CodeQL documentation

Types

QL is a statically typed language, so each variable must have a declared type.

A type is a set of values. For example, the type int is the set of integers. Note that a value can belong to more than one of these sets, which means that it can have more than one type.

The kinds of types in QL are primitive types, classes, character types, class domain types, algebraic datatypes, type unions, and database types.

Primitive types

These types are built in to QL and are always available in the global namespace, independent of the database that you are querying.

  1. boolean: This type contains the values true and false.
  2. float: This type contains 64-bit floating point numbers, such as 6.28 and -0.618.
  3. int: This type contains 32-bit two’s complement integers, such as -1 and 42.
  4. string: This type contains finite strings of 16-bit characters.
  5. date: This type contains dates (and optionally times).

QL has a range of built-in operations defined on primitive types. These are available by using dispatch on expressions of the appropriate type. For example, 1.toString() is the string representation of the integer constant 1. For a full list of built-in operations available in QL, see the section on built-ins in the QL language specification.

Classes

You can define your own types in QL. One way to do this is to define a class.

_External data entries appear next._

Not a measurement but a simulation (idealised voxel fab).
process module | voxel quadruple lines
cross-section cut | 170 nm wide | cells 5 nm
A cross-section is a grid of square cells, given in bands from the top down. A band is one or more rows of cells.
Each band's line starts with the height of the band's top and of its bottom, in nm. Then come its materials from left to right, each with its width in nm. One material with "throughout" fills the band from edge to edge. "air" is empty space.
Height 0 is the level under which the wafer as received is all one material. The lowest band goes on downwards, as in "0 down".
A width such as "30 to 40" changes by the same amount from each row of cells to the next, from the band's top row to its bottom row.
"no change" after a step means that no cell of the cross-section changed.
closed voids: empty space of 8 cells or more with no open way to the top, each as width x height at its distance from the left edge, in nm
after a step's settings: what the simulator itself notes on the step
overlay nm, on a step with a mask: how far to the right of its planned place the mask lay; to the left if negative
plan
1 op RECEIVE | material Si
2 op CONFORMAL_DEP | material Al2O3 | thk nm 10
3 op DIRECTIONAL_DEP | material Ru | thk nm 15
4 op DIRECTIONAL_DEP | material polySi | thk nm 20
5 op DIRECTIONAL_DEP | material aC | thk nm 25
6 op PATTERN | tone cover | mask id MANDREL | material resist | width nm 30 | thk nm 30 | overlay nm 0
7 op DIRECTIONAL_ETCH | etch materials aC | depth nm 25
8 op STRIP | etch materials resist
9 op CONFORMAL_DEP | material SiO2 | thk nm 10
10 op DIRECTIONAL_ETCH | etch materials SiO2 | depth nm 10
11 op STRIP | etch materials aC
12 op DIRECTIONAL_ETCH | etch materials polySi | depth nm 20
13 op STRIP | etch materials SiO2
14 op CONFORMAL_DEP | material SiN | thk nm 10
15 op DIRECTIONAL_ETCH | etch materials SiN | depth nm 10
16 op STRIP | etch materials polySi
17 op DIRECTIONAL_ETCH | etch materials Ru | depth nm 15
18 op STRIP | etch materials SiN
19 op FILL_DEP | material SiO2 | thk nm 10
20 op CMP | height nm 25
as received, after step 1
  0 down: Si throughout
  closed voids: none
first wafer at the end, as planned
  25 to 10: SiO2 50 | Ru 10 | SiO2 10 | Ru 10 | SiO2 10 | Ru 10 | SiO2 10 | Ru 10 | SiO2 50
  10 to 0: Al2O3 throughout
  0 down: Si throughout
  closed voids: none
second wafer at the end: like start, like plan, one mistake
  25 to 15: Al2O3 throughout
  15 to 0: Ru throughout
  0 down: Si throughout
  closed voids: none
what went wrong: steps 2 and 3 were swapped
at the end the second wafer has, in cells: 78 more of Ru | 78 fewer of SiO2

Classes provide an easy way to reuse and structure code. For example, you can:

A class in QL doesn’t “create” a new object, it just represents a logical property. A value is in a particular class if it satisfies that logical property.

Defining a class

To define a class, you write:

  1. The keyword class.
  2. The name of the class. This is an identifier starting with an uppercase letter.
  3. The supertypes that the class is derived from via extends and/or instanceof
  4. The body of the class, enclosed in braces.

For example:

class OneTwoThree extends int {
  OneTwoThree() { // characteristic predicate
    this = 1 or this = 2 or this = 3
  }

  string getAString() { // member predicate
    result = "One, two or three: " + this.toString()
  }

  predicate isEven() { // member predicate
    this = 2
  }
}

This defines a class OneTwoThree, which contains the values 1, 2, and 3. The characteristic predicate captures the logical property of “being one of the integers 1, 2, or 3.”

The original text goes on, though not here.